Tuesday, March 16, 2010

Cabbage Rolls
With big fresh heads of bright green cabbage on sale at the market this week, I just had to have an old favorite: stuffed cabbage.

I use the same basic stuffing for cabbage leaves as I do for red peppers , but add a little sweet and savory surprise: raisins and olives. In this case, Italian brine-cured Gaeta olives, finely diced and mixed with my favorite Lundberg mahogany rice, diced celery and diced onion and minced garlic.

My friend, Helen, gave me a jar of the olives. Her mother used them in her stuffing for peppers, but instead of rice, she used bread as a base. Gaeta olives are often dry cured, which makes them very black and wrinkled, or brine cured which leaves them dark purple and smooth skinned, much like a Kalamata olive, which would be a good substitute.

I used the big bright green outer leaves of the head for stuffing. After washing them well in cold water, I let them sit in a wide pan of hot water to soften them. Cutting out the center hard stem makes the leaves easy to work with. Treat the leaf as you would a tortilla for stuffing a burrito. Lay it on a flat surface, put a couple of tablespoons of filling about a third of the way up the leaf (use an amount of filling to match the size of the leaf. Too much filling and it will pop open) then roll up and fold in the sides. Place the roll, seam side down, in a baking dish.

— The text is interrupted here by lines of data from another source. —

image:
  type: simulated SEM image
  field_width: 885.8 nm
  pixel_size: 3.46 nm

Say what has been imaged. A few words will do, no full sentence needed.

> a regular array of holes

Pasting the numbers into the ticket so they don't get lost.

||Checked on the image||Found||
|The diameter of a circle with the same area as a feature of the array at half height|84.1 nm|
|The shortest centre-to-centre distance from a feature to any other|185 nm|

The rolls should cook with some liquid. They can be steamed or simmered on top of the stove, or as I prefer to do it, the lazy man's way, covered and baked in a 350° oven for about an hour.

I like a bit of tomato sauce in the braising liquid. On this occasion, I used a cup of diced tomatoes which had been cooked down with garlic and herbs (leftover pizza topping). I added the cup of tomato sauce to 2 cups of very hot veggie broth and poured that over the stuffed rolls. I had a bit of filling leftover, so as not to waste, I spread that evenly over the rolls before adding the sauce. A can of tomato sauce stretched with veggie broth would do as well, or just broth without the added tomato is fine, too.

This is another easy meal that adapts to what's on hand and is easy to make with a little practice.